And the MHA implementation above probably requires an MHJ anyway.
Background: How did we get here?
One of the biggest puzzles for dynamic language implementors on the JVM, and therefore for the JSR 292 (invokedynamic) Expert Group, is how to represent bits of code as small but composible units of behavior. The JVM makes it easy to compose objects according to fixed APIs, but it is surprisingly hard to do this from the back end of a compiler, when (potentially) each call site is a little different from its neighbors, and none of them match some fixed API. The missing link is an object which will represent a chunk of callable behavior, but will not require an early commitment to a fixed calling sequence. In theory-language, we want an object whose API is polymorphic over all possible method signatures, so the compiler (and runtime call site linker, in turn) can manage calls in a common framework, not one framework per signature.
Put another way, we cannot represent all callees as
Runnable or Callable, because fixed
interfaces like those serve just a subset of all interesting call
signatures. APIs which attempt to represent all possible calls,
notably Java’s Core Reflection API, simulate all signatures by
boxing arguments into an array, but this is a simulation (with
telltale overheads) rather than a native JVM realization of each
signature.
We know signature polymorphism is powerful, from our experience with many dynamic and functional languages. (For an old example, consider the Lisp APPLY function, which is an efficient but universal call generator.) Integrating such polymorphism into the Java language is challenging; that’s why the function types in Neal Gafter’s closures proposal are a significant portion of the specification.

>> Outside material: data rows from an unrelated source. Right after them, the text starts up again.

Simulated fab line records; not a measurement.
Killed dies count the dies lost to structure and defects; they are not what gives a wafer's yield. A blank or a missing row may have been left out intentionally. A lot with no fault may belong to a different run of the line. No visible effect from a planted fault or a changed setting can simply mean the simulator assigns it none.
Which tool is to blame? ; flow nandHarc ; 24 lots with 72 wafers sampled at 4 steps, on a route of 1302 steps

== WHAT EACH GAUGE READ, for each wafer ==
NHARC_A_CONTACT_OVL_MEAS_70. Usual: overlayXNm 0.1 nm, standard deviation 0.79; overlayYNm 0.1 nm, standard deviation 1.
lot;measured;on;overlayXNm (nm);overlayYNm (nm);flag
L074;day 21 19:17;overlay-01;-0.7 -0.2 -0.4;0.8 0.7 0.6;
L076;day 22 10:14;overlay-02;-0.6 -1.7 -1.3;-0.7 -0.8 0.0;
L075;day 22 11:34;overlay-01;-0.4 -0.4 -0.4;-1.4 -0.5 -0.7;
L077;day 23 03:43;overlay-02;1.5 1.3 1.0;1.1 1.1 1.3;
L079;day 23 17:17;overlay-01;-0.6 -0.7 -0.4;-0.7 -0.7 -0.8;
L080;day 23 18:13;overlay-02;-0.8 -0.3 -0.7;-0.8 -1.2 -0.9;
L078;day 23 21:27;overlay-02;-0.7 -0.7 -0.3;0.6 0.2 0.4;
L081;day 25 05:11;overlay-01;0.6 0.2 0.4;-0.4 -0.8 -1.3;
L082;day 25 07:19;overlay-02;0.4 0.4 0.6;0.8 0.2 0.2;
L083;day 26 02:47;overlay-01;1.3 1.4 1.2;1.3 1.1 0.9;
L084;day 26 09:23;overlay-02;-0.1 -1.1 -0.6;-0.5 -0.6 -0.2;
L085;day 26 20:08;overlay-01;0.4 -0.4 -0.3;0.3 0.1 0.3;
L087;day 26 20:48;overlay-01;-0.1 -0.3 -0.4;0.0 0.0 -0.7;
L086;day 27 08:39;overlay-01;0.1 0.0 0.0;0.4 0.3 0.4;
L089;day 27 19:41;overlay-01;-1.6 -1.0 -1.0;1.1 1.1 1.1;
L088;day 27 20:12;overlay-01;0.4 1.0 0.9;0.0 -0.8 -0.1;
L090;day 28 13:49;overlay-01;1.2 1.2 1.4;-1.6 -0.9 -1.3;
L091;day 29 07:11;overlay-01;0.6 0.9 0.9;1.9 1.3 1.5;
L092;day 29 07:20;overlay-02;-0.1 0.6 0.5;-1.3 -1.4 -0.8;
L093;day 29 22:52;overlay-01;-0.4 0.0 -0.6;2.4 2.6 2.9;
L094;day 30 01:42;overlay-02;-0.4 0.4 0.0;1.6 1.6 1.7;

Happily, it is a simpler matter to integrate signature polymorphism into the JVM. As part of the JSR 292 process, I have been worrying about this for some time. The result is the present story of method handles which (a) JVMs can implement efficiently, which (b) are useful to language backends, and which (c) have a workable Java API. That last is actually the hardest, which is why I have not given it yet. (See previous paragraph.)
Before giving the API, I want to emphasize a few more points. First,
method handles (per se) are completely stateless and opaque. They
self-report their signature (S)T (via a type operation
on MethodHandle) but they reveal nothing else about their
target. They do not perform any of the symbol table queries supplied
by the Core Reflection API.
Every native call site for a method handle is hardwired with a particular signature. Compiler writers have every right to expect that, if the target method has a similar signature, the call will have only a few instructions of overhead. Likewise, a method handle’s signature is intrinsic to the handle, and completely rigid. Calls to near-miss signatures will fail, as will violations of class loader naming consistency.
Besides signature simulation, one serious overhead in the Core Reflection API is the requirement that, on every call to a reflected method, the JVM look at the caller’s identity and perform an access check to make sure that he is not calling someone else’s private method. The method handle design respects all such access checks, but performs them up front at handle creation, where (presumably) they are more affordable. But you can publish a handle to your own private method, if you choose.
One use case (which I have used to test the quality of this design) is
whether it can be used to re-implement the invoke
functionality in the Core Reflection API, for better speed and code
compactness. This has long been a sore spot for language implementors
(for reasons detailed above). This one reason I have included varargs
in the competency of the method adaptation API.
The calling sequence for a method handle (in part 2 above) will be
approximately as fast as today’s interface invocations.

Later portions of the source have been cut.